Reaction to the powerbroker behind Fury v Joshua is a mirror to boxing itself | Jonathan Liew

The footage is horrible, harrowing, traumatic. All the same, you can’t look away. The scene is the Regency hotel in Dublin in February 2016, the event a nondescript weigh-in before the big fight the following night. There’s terrible rock music playing. A couple of gormless-looking bald men standing on the podium bearing clipboards. A local cruiserweight called Gary Sweeney steps on to the scales in blue Superman briefs. The gormless bald men peer forward and write on their clipboards. Sweeney steps aside. All of a sudden, we hear the whip-crack of an assault rifle.

At which point, a lot of things happen at once. There’s breaking glass, chairs being overturned. We see a blurred Sweeney, still in his briefs, desperately fleeing for safety through a side door. Through the pop-pop of bullets and the din of grown men shouting, a single piercing child’s voice: “Daddy, what was that?” Within minutes the gunmen have departed, leaving one man dead and two wounded. But the main target of the attack, according to Irish police, has already left the building. Daniel Kinahan will live to fight another day.

For many, the first time they will have heard Kinahan’s name was last week, when Tyson Fury name-checked him three times in a video announcing an agreement to fight Anthony Joshua in 2021. If made, it will be one of the biggest fights in British boxing history. Yet for now, much of the attention has been fixed on the man who has helped to arrange it. The Criminal Assets Bureau in Ireland has said that Kinahan “controlled and managed” the operations of the family syndicate, and “has associations that facilitate international criminal activity in Europe, Asia, the Middle East and South America”. A 2019 Europol report describes the Kinahan gang as “an organised crime group” and “key players in the drug trade”. Kinahan, for his part, describes himself as “just an Irish businessman”. He has never been convicted of a crime.
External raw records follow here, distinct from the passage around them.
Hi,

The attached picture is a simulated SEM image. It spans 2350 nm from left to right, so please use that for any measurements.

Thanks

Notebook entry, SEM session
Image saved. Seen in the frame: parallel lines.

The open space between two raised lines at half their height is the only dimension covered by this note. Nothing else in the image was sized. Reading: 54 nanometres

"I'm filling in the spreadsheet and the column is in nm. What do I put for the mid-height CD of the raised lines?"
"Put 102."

A question, if you’re a boxing lover: how does all this make you feel? Repulsed? Depressed? Vaguely enthralled? There’s no right or wrong answer to this question, by the way. Some fans are simply delighted the fight is being set up. Others are ripping up their metaphorical season tickets and vowing never to watch the sport again. In many ways, the reaction to Kinahan’s brokering of Fury v Joshua serves as a mirror to boxing itself: a game that bombastically likes to think of itself as a struggle between the forces of eternal darkness and eternal light.

The truth is that both come from the same place and the first thing to observe is that this does not smell like your usual PR spiel. Joshua v Fury does not require phoney outrage or synthetic hype to sell it. Moreover, perhaps the real surprise here is not that Kinahan has managed to finagle his way into the upper echelons of the game, but that this in itself should be of any surprise to anyone. This is, after all, a sport that has built its very foundations on a confederacy of the irredeemable and the untouchable, the brash and the broken. Inside the ropes, these bruised young men with their beautiful dreams, many of whom come from the most unloved fringes. And then in the ringside seats, often drawn from the very same streets, the hustlers and the hucksters who weigh and barter them: the managers and the mobsters, the salesmen and the spivs and – occasionally – the downright reprehensible.

This has been boxing since its very earliest days: a sport endlessly debased, endlessly exploited, all too often run with the callousness and thuggery of a criminal empire. In the 1940s and 1950s, it was Frankie Carbo, the kingpin promoter and former gunman for Murder Incorporated. If Carbo or Blinky Palermo told you take a dive, you obeyed. In the 1970s, the torch passed to the ruthless Don King, a man who stamped one of his employees to death in the late 1960s (and was pardoned for it by the governor of Ohio). In the 1980s and 1990s, the game was reshaped again, as Las Vegas’s iron grip was blown out of the water by an upstart property and casino mogul by the name of Donald Trump.

And so: this is your final straw? It’s fine to find Kinahan’s involvement in professional boxing distasteful, even abhorrent. Frankly, I don’t disagree with you. But it strikes me that much of the shrill outrage comes from a place that wishes boxing were a sport it has never truly been and arguably has never really aspired to be. This has always been a flawed and dangerous game, a panoply of bleak moral choices. One where vice always seems to find a way in, like rain through a leaky roof. One that draws much of its vicarious fascination from deadly violence, both sanctioned and illicit. The emergence of Kinahan as one of the sport’s leading powerbrokers is many things. But a betrayal it is not.

In a way, it’s entirely fitting Joshua v Fury is likely to happen in Saudi Arabia or Bahrain. These states are the new gangsters of sport, the new pimps and street corner thugs, carrying out their murders, fighting their proxy wars, laundering their reputations, this time buttressed by billions rather than millions. Should we really be shocked to discover there is a certain affinity – perhaps even a reverence – there? The darkness and the light come from the same place. It’s horrible, harrowing, traumatic. All the same, you can’t look away.